Court documents reveal ICE request for nearly 1.3 million taxpayer records
 
																			U.S. Immigration and Customs Enforcement asked the IRS to share with it the data of nearly 1.3 million taxpayers, according to court filings released this week.
Defendants in Center for Taxpayer Rights v. Internal Revenue Service released a massive trove of documents late Wednesday as part of Judge Colleen Kollar-Kotelly’s directive requiring the production of the administrative record prior to any decisions she makes on the plaintiffs’ claims of Administrative Procedure Act violations.
The lawsuit, which initially sought to cut off DOGE access to IRS IT systems, now centers on ICE’s data-sharing agreement with the tax agency. The newly released documents show that ICE requested more than 1.27 million records, including personally identifiable information such as names, dates of birth, addresses, fingerprint identification numbers and more.
Of those million-plus taxpayers, 47,489 were deemed to be matches for individuals ICE sought. An Aug. 6 email from Kenneth Kies, assistant secretary of the Treasury for tax policy, advised then-IRS Commissioner Billy Long to direct IRS Chief Information Officer Kaschit Pandya to disclose the matches to “the appropriate point of contact at ICE” via Kiteworks, a private data-sharing network.
“There is no need for a press release or broad disclosure of the fact that this information is being provided and the MOU does not discuss any publicizing of the disclosure,” Kies wrote.
The following day, Long made the request of Pandya. One day later, Long was ousted from his role. Treasury Secretary Scott Bessent has been serving as acting IRS commissioner ever since.
Prior to the vast data request from ICE in August, the court documents reveal pointed questioning about the legality of the data-sharing pact in February by Douglas O’Donnell, who served as acting commissioner before retiring that month.

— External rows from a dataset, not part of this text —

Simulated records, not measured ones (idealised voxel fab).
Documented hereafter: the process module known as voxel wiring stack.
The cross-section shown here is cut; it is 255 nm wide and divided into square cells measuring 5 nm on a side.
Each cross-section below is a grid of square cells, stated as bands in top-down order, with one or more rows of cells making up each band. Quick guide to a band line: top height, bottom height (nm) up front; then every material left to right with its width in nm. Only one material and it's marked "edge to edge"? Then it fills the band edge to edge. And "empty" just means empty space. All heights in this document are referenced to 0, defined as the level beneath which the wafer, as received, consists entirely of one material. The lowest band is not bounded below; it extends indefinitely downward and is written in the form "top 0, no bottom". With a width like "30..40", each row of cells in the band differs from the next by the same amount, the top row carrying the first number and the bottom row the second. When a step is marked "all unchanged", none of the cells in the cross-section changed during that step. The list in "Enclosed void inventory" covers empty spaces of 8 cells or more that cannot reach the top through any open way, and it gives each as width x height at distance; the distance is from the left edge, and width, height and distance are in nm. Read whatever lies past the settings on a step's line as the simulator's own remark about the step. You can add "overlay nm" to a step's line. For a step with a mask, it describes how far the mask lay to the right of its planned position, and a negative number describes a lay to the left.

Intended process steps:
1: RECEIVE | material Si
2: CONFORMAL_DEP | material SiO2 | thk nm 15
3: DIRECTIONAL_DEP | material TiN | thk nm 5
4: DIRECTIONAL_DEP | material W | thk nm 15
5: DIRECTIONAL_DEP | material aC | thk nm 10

In a Feb. 21 email to Daniel Katz, a top adviser to Bessent, O’Donnell attached a document and shared legal analysis that he said came to the “conclusion that we cannot provide information responsive to the request made.”
In April, O’Donnell’s successor, Melanie Krause, also resigned from her role over objections to the data-sharing deal. That agreement has sparked strenuous pushback from a variety of advocacy groups.
Maddy Gitomer, senior counsel at Democracy Forward — which represents the Center for Taxpayer Rights, Main Street Alliance, the National Federation of Federal Employees and the Communications Workers of America in the case — said in an email that the Trump administration’s “ongoing rush” to pursue this policy “will have disastrous consequences if not stopped urgently.”
“After the Watergate scandal, Congress passed laws to protect sensitive taxpayer information that have been upheld for decades,” Gitomer wrote. “Now, the Trump-Vance administration is unlawfully facilitating the bulk data sharing of taxpayer information with ICE. The dangers posed by these disclosures are real, imminent threats to core privacy rights.”
The release of the documents comes ahead of a Monday deadline for plaintiff objections to the administrative record. Judge Kollar-Kotelly issued an order last month requiring the IRS to provide the court and plaintiffs with 24 hours notice if the tax agency shared substantial amounts of taxpayer data with ICE again.
The Department of Justice last week disclosed a Customs and Border Protection request to the IRS for “corporate return information” linked to tariffs. The DOJ said it did not believe the request fell “within the ambit of the Court’s order,” but it made the disclosure anyway, “out of an abundance of caution.”
Bloomberg Law and Politico were first to report on the new court filings.